On 18 October 2017, the First Chamber of the Court of Justice delivered its judgment in the case C-409/16 Kalliri concerning the compatibility with the principle of equal treatment between men and women of the Greek law making candidates’ admission to the competition for entry to the Greek Police School subject to a requirement that they have a physical height of at least 1.70m without shoes, regardless of their sex.
The factual background of the case goes back to 2007, when a Greek lady, Ms Kalliri, submitted an application to participate in the competition for enrolment in the Greek Police School. Her application was rejected on the grounds that she did not have the minimum height of 1.70m required under the relevant Greek legislation. In the domestic litigation that was initiated shortly afterwards, the Administrative Court of Appeal in Athens found that the relevant Greek law was contrary to the constitutional principle of equality between men and women. Subsequently the Greek Council of State referred a question to the Court of Justice regarding the conformity of the Greek legislation with Directive 76/207/EEC on the implementation of the principle of equal treatment for men and women as regards access to employment, vocational training and promotion, and working conditions, which was applicable ratione temporis to the facts of the case.
The Court of Justice first noted that the provisions of Directive 76/207/EEC applied not only to a person seeking employment but also to the selection criteria and recruitment conditions of that employment. Secondly, the Court stated that the Greek legislation in question did not constitute direct discrimination, since de jure it imposed the same conditions on male and female candidates. Nevertheless, it constituted indirect discrimination. According to settled case law, indirect discrimination arises where a national measure, albeit formulated in neutral terms, works to the disadvantage of far more women than men. In this particular case, the Court underlined that a much larger number of women than men are of a height of less than 1.70m, which means that de facto women are very clearly at a disadvantage compared to men as regards their admission to the Greek Police School. It appears from the referring judgment of the Greek Council of State that, according to scientific studies invoked by the applicant, the average height of Greek men aged 18 is 1.77m, whereas that of women of the same age is 1.63m. Therefore, the introduction of a requirement of minimum height of 1.70m deprives women of access to the Police School to a much greater extent than men, since only 19% of the Greek female population aged 18-24 meets this physical requirement.

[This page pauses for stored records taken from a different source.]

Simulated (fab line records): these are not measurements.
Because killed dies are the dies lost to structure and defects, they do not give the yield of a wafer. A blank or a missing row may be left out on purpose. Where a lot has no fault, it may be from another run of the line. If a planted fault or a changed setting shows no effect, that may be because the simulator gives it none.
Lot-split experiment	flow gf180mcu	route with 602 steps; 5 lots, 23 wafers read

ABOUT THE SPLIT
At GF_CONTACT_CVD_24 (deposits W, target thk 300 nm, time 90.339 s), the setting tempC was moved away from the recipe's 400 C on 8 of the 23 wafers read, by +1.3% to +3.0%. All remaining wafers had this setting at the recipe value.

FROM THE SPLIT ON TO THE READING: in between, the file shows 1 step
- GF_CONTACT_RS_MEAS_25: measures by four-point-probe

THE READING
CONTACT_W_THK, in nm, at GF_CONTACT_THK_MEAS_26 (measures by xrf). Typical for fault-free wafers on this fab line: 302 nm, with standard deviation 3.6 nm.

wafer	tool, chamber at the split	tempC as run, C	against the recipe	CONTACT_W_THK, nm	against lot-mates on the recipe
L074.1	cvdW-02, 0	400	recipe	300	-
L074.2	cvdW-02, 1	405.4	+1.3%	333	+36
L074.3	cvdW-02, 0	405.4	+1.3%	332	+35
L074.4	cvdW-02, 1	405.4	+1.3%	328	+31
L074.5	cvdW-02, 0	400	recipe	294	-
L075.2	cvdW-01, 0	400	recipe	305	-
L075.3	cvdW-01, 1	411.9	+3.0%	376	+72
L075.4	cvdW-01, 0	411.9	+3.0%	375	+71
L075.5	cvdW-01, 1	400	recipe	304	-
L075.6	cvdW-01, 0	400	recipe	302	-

The Greek government tried to justify the measure on the grounds that it enables the effective accomplishment of the tasks of the Greek Police and that the possession of certain particular physical attributes, such as being of a minimum height, is a necessary and appropriate condition for achieving that aim. However, the Court rejected that argument by holding that although the exercise of police functions involving the protection of persons and goods, the arrest and custody of offenders and the conduct of crime prevention patrols may require the use of physical force requiring a particular physical aptitude (though not necessarily related to height), the fact remains that certain other police functions, such as providing assistance to citizens or traffic control, do not clearly require the use of significant physical force. Furthermore, the argument supporting the introduction of different minimum heights for men and women is reinforced by the previous legislative regime regarding Greek Police, which imposed a minimum height of 1.70m for men and 1.65m for women, as well as national legislation regarding the armed forces, port police and the coast guard, which requires a minimum height of 1.70m for men and 1.60m for women. The Court finally emphasized that the objective of ensuring the operational capacity and proper functioning of the police services could be achieved by measures which are less disadvantageous to women such as specific tests allowing their physical ability to be assessed. This judgment has certainly been welcomed by Greek ladies, who admittedly are not particularly famous for their height!